FrediFizzx wrote:thray wrote:Nope. Those are field properties.
So what? Matter is quantum fields.
I don't know what that means.
A field is a continuum of influences, " ... a function of the coordinates and time". That's what I like about Joy's framework -- it speaks directly to the analytical nature of limit and function. It isn't matter that causes the "click" of detection; it's the limit of the function, which is always local.
You seem to be abandoning that approach in favor of interacting discrete quantities (quantum mechanics) without a function, without a limit, without a measure space, and which begs nonlocality. Einstein: " ... an attempt to breathe in empty space."
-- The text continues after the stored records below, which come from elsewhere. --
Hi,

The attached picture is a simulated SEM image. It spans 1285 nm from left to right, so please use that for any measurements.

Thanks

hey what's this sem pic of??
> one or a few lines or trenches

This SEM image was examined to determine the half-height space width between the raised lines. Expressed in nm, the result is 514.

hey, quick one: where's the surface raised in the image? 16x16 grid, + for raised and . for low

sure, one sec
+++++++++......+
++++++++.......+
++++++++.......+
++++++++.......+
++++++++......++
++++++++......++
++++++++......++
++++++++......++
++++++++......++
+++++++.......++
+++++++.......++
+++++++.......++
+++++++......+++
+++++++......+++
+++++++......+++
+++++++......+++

This is not directed at you, Fred -- I read or heard somewhere, of a professor who was confronted with a student's question of why, if an atom is mostly empty space, one's head doesn't just pass through a steel girder instead of bumping against it. The professor resisted the temptation to answer, "Because your head is even emptier than the steel beam" yet it's the right answer. Matter (mass) density isn't a property of matter -- what keeps you from being sucked to the center of the Earth -- it's a property of the spacetime field at the boundary of interaction. ("All physics is local.")
When you say matter is quantum fields, you obviate that the main characteristic of matter is oscillation -- that's the only way we know that matter exists. Not by a theoretically nonlocal quantum field. An oscillation that displaces spacetime locally, and does not disturb global evolution, is time-dilated in proportion to the kinetic momentum.
When we come up against Planck's constant as a limit of action, we give up time dilation (normalize it). There really isn't a good physical reason for the constant not to go to zero. I'm happy to take Einstein's view: " ... think of a quantum as a singularity, surrounded by a large vector field".